Screenshot 2023-10-19 at 7 52 20 PM Screenshot 2023-10-19 at 7 53 17 PM
kolaente commented 1 year ago

Also noticing this. With test replay enabled, tests take 1.5h, compared to 5min. After disabling the test replay in the cloud settings times go back to 5min. In the test run you can see how each test takes a lot longer.

Test run with test replay enabled: https://drone.kolaente.de/vikunja/frontend/15023/1/8 Test run with test replay disabled: https://drone.kolaente.de/vikunja/frontend/15029/1/8 (same commit as before, after merging the PR)

Since this is a FOSS project, here's the code: https://kolaente.dev/vikunja/frontend/src/branch/main/cypress - may help with reproduction.

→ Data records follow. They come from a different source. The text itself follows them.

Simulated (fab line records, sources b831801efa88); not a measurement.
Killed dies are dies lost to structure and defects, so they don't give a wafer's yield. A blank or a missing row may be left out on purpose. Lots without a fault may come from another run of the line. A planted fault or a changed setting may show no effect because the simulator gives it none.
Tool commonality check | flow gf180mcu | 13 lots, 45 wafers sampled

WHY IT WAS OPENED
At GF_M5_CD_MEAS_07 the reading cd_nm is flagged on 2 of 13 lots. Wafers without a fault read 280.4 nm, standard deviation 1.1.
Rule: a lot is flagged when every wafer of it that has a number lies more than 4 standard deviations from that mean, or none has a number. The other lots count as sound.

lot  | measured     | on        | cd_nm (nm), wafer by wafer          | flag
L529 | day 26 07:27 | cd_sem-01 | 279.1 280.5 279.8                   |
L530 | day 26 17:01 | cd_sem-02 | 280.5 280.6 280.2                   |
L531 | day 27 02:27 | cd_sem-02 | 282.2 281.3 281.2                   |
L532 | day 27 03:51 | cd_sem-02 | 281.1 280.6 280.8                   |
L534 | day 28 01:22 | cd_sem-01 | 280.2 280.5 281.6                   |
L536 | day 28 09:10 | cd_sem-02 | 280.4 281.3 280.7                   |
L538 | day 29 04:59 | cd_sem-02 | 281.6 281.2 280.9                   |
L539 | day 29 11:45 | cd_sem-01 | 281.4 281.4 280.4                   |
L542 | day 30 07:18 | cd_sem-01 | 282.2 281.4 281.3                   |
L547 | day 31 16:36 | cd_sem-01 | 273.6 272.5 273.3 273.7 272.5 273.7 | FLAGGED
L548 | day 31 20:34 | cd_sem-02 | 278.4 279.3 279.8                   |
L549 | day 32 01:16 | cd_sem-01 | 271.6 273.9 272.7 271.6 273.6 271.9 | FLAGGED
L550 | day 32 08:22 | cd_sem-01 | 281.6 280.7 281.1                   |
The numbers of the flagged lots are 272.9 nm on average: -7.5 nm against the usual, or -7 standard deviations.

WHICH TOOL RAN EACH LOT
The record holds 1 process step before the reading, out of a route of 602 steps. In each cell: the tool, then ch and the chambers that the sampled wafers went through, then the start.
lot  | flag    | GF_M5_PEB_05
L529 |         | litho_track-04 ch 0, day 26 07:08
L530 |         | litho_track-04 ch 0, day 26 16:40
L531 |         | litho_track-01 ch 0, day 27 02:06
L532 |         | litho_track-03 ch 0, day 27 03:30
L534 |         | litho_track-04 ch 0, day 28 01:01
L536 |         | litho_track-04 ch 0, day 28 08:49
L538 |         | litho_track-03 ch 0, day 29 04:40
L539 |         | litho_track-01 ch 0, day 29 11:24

guy-otonomo commented 1 year ago

Can confirm issue is still present with 13.3.3. We have 2 projects in cypress cloud:

  1. one of them shows this extreme behavior when tests are false-ly failing due to timeouts because everything is really slow. Disabling Test Replay (a) tests are no longer failing, (b) instead of ~22000 ms a test now takes ~4000ms. The tests in this project have many interceptions applied (kind of a blackbox testing).
  2. the other project has Test Replay enabled, with slow tests runtimes, but not to extent they fail (and not so many interceptions like the other one).

I don't remember this happening when we first upgraded to 13.0.

Setup: Jenkins, m5.2xlarge machines, Cypress 13.3.3 running as part of a docker-compose, Electron 114.

jennifer-shehane commented 1 year ago

@kolaente we’re looking into your example. Thanks for the detailed report.

jennifer-shehane commented 1 year ago

@kolaente We've identified the issue and are tracking your specific performance issue in this issue: https://github.com/cypress-io/cypress/issues/28139 This problem is specific to testing applications that with problems with JS-created CSS, especially when it is large and frequently changing. I'd recommend turning off Test Replay for the time being until that issue is resolved.

mschile commented 1 year ago

@kolaente, the fix for your issue has been deployed if you want to try testing again.

kolaente commented 1 year ago

@mschile Do I need to wait for a cypress release?

ryanthemanuel commented 1 year ago

@kolaente this fix involved some work in the cloud. You will not need a new version of Cypress.

tkharuk commented 1 year ago

@kolaente this fix involved some work in the cloud. You will not need a new version of Cypress.

This disturbs me a bit. Even if I don't change anything, my tests might start failing suddenly. Spectator should not affect the spectacle.

jennifer-shehane commented 1 year ago

@tkharuk A portion of our Cloud service is involved when running tests in record mode, as it always has been. It’s part of orchestrating our services. We aim to create an environment that is as deterministic as possible. Fixing bugs that are largely affecting the determinism of many of our customers is one way that we do this, which Ryan and Matt are referring to fixing above. We have to balance making decisions that get us as close to deterministic as we can, which we try to do.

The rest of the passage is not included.